This is a very welcome addition to film music enthusiasts' collections. The BBC Philharmonic play with great enthusiasm and conviction under their young conductor Rumon Gamba. The sound is first class too, revealing this music for the first time in all its vibrant colours. [British film music recording techniques of the 1940s and 1950s left a lot to be desired too many scores sounded muffled and thin.]

Highly recommended.

Reviewer
Ian Lace

and Rob Barnett adds

This disc takes us through one aspect of Auric's film music. He wrote only 30 scores for British films. There are 100 or so other continental scores including Rififi (1954) and La Belle et la Bête (1946). As one of the group of French composers known as 'Les Six' he has a reputation as a joker and a bit of a flâneur. This disc shows that he has a wider span of accomplishment.

The Cleopatra music is richly impressionistic and impassioned with a hint of Irishry at least once - a tribute to G.B. Shaw perhaps? The Titfield Thunderbolt score starts jokily but the middle section (Triumph) has a few memories of Honegger's Pacific 231 and indeed I am sure I caught a hint of Eine Kleine Nachtmusik as well. The title bars for Dead of Night are out of the same book as Mossolov's Zavod. This is fearsome music of machines - wild and imposingly tempestuous with perhaps a presence from the Valkyries. Passport to Pimlico echoes with memories of rural France and one can speculate that this brightness which I also associate with Canteloube's orchestral Auvergne arrangements had its impact on the young Malcolm Arnold. Respighi's Pines and Mossolov's music of machines meet in the exuberant finale.

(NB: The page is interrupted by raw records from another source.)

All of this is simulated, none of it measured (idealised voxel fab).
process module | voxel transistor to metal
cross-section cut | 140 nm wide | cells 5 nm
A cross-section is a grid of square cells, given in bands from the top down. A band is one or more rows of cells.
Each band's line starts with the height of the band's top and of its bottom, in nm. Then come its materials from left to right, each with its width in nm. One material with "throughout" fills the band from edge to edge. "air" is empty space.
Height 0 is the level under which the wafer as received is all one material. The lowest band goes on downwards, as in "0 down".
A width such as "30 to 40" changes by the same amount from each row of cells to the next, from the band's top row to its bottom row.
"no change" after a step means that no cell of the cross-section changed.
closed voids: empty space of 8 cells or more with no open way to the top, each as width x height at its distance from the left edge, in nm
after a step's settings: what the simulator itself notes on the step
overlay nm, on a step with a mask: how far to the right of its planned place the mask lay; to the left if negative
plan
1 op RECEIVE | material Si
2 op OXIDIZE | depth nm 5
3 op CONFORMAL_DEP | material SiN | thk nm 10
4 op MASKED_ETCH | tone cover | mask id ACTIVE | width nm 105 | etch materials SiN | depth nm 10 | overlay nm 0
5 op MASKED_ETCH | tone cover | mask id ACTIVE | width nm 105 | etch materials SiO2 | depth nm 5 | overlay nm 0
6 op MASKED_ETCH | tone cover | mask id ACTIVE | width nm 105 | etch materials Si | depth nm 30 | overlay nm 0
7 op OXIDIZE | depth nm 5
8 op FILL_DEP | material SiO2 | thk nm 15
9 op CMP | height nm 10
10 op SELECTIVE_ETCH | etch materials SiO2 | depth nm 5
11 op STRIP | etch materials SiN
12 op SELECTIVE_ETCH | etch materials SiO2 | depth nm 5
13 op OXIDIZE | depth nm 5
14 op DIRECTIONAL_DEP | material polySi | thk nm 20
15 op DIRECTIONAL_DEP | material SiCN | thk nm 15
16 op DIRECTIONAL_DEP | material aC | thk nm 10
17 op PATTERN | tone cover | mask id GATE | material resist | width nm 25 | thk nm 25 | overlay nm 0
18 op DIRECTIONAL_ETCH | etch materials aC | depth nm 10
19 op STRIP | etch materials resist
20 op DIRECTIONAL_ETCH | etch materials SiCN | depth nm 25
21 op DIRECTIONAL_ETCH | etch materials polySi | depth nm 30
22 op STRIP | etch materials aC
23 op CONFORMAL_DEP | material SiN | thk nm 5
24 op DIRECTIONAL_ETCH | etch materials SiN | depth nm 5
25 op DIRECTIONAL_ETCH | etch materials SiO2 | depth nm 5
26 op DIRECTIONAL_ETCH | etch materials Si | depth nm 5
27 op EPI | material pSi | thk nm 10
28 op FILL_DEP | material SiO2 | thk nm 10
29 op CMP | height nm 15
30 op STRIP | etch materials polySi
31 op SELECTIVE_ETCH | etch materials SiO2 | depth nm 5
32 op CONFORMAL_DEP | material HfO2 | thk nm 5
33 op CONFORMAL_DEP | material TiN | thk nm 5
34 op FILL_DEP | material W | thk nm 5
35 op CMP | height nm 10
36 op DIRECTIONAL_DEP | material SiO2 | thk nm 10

The ethereal riches of Anthea Kempston's soprano chimes across the music in The Innocents, catching the slightly boomy effect of a boy alto. The nerviness of machine music is also there in the Coach Ride plus the gracious dip and bow of Ben Frankel's Carriage and Pair. Both machine rhythms and Respighian excess hit you between the eyes (ears?) in The Lavender Hill Mob. To this is added an English pastoralism and the rush and scramble of the chase scenes at the Eiffel Tower. The end-titles have a baroque trumpetry grandeur.

Moulin Rouge's minatory storminess soon departs in favour of a sweet tune. This melts into the Belle Epoque celebration and flouncy petticoats which returns in the final Quadrille. Mary Carewe's Waltz Song is sweetly sung and fortunately escapes the operatic style which would have killed this song stone dead. Whoever was responsible for selecting Mary Carewe should take a bow. This is touchingly done. An instant hit and must son catch the attention of Classic FM as should all of the tracks on this collection.

Father Brown's music is dashing - catching the spirit of Dickensian London (yes, I know the novelist is G.K. Chesterton). The Train Journey (interesting that trains played a part in Auric's life rather like Goossens and Moeran) and the finale are much affected by railway beats and machine rhythms.

There is a substantial suite from It Always Rains On Sunday initially rosily sentimental but this soon fades into a mechanistic nightmare like a great steam engine with pistons out of control and the governor broken. The overture (all the other films are represented by suites) from Hue and Cry is a champagne gambol through the alleys of London. From the music the locale could just as easily have been Paris. In this mood Satie (Parade), Milhaud (Boeuf sur le Toit) and Ibert all jostle each other.

I was not surprised to see that this collection had been restored by the redoubtable and heroic Philip Lane who had the full cooperation of Mme Michèle Auric.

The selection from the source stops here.